Lottery tickets from Deutsche Bahn
October 5, 2006
There's a nip in the air, the days have grown short, and it's time for a little vacation. Italy -- now that's the ticket! If it was good enough for Goethe, it should fill the bill for me and the missis. And what better way to get there than by train through the Alps? By German train, gentle reader! What could be more reliable, right? Denkste! German railway workers have been striking lately. The first strike, last Friday, snarled up mainly North Rhine-Westphalia, Rhineland-Palatinate and Saarland. The second, on Wednesday, snarled up mainly Berlin. When, and where, will they strike next? We've got tickets for a train leaving Hamburg on Saturday. Will we leave on time? Will we leave at all? Only the Shadow knows.
The problem, in a nutshell, is this: After years of delays, the German government is now moving ahead with plans to privatize Deutsche Bahn, the national railway. Railway workers are pressing for job guarantees beyond the sell-off. It's all so very German, this Drang nach allumfassender Sicherheit. American-style "hire and fire" is considered a circle of hell. But too much security, like tight swaddling clothes, hinders movement, development, etc. So Germany has been loosening up a bit.

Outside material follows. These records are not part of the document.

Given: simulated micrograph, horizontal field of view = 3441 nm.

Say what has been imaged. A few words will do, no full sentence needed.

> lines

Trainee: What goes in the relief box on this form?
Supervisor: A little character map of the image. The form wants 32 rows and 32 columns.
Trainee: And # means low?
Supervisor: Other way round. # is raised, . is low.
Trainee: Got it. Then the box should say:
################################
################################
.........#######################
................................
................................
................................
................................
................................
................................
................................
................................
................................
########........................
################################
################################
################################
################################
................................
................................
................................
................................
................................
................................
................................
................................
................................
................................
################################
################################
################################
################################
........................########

It still has a long way to go. "Deutschland sozialistischer als China!" screamed a recent headline in Bild-Zeitung (yes, Bild headlines always scream). The paper cited a World Bank study that rated Germany's labor market far more inflexible and bureaucratic than that of the People's Republic of China, a country that is run, after all, by a Communist party. I've never been to China, unfortunately (though I dare say I handle chopsticks better than most Big Noses), so I can't judge this for myself. I interviewed a Chinese businessman in Hamburg a couple of months ago, though, and you know what? He complained about German bureaucracy. Government services in China are more efficient, he noted, pointing to what he said was greater competition there.
Mr. Wang, to whom I had no time to show my chopsticks skills, also complained about the "high-class" Mercedes he bought in 2003. "The first year, I sent that Mercedes back to the company 11 times," he related glumly. "I was quite astonished."
In 2003, coincidentally, China put its first man in space. What if China, population 1.3 billion, sets its collective mind on building top-notch automobiles? Might the Germans have to switch to making luxury chopsticks?